Ken Silverstein’s 2000 profile of the organization is worth a re-read:

 who could object to the Southern Poverty Law Center, the Montgomery, Alabama-based group that recently sent out this heartwarming yet mildly terrifying appeal to raise money for its “Teaching Tolerance” program, which prepares educational kits for schoolteachers? Cofounded in 1971 by civil rights lawyer cum direct-marketing millionaire Morris Dees, a leading critic of “hate groups” and a man so beatific that he was the subject of a made-for-TV movie, the SPLC spent much of its early years defending prisoners who faced the death penalty and suing to desegregate all-white institutions like Alabama’s highway patrol. That was then.

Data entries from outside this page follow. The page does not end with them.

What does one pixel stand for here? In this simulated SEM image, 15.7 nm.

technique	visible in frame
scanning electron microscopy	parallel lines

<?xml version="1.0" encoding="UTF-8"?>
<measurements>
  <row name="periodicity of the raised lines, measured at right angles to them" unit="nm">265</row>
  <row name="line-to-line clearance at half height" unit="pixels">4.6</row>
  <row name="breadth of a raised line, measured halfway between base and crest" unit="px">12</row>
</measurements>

Today, the SPLC spends most of its time—and money—on a relentless fund-raising campaign, peddling memberships in the church of tolerance with all the zeal of a circuit rider passing the collection plate. “He’s the Jim and Tammy Faye Bakker of the civil rights movement,” renowned anti- death-penalty lawyer Millard Farmer says of Dees, his former associate, “though I don!t mean to malign Jim and Tammy Faye.” The Center earned $44 million last year alone—$27 million from fund-raising and $17 million from stocks and other investments—but spent only $13 million on civil rights program, making it one of the most profitable charities in the country.

I’m willing to believe that the niche the SPLC fills ought to exist, that it ought to be someone’s job to keep tabs on neo-Nazis and the KKK. But the way the SPLC goes about it—and it seems like they’ve only gotten worse since Silverstein took them to task—it’s pretty hard to take them seriously.